Updated on January 27, 2023

• ph-quiett 9 months

I'm trying to find the area of the region bounded by $$r =|\sin \theta |$$ in the $$xy$$-plane using the formula: \begin{align*} A &= \frac{1}{2}\int_{0}^{\pi} (|\sin \theta|)^2 d\theta \\ &=\frac{1}{2}\int_{0}^{\pi} (1-\cos2\theta)^2 d\theta \\ &= \frac{1}{2}\int_{0}^{\pi} (1-2\cos\theta + \cos^22\theta)^2 d\theta \\ \end{align*}

which I get $$\frac{\pi}{4}$$ as the answer but I got it wrong on a test.

The other options are:

1. $$\frac{\pi}{2}$$

2. $$\frac{\pi}{4}$$

3. $$\pi$$

4. $$1$$

5. $$2$$

Could there have been a mistake on the test or did I miss something?
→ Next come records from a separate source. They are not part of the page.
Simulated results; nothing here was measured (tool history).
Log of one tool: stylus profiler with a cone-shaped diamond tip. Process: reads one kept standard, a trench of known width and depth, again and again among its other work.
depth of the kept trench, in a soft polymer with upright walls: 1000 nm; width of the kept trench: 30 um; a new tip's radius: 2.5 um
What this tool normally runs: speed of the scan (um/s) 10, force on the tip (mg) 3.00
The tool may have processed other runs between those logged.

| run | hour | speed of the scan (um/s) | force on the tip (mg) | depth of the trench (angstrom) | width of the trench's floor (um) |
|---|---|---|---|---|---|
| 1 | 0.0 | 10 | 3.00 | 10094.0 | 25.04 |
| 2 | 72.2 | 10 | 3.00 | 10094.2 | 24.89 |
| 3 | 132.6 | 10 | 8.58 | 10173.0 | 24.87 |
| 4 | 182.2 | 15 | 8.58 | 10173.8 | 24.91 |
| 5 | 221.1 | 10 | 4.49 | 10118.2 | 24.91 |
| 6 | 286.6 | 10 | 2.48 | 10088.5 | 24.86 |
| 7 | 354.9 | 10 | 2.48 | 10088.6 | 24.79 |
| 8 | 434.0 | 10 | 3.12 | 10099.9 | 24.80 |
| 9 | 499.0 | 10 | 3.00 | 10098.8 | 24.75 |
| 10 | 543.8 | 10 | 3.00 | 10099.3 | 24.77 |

• leastaction almost 4 years
$1-\cos(2\theta) = 2 \sin^2\theta$.
• Ninad Munshi almost 4 years
The other problem is that your integral does not get you the full area. $r=\sin\theta$ is a circle of radius $\frac{1}{2}$, but $r=|\sin\theta|$ is two circles.
• ph-quiett almost 4 years
@leastaction even putting the first line in symbolab gives me $\frac{\pi}{4}$
• Ninad Munshi almost 4 years
Somehow, your incorrect manipulation got the correct result for the integral, an example of two mistakes canceling each other out. Even still, the limits of integration are wrong, it should be from $0$ to $2\pi$.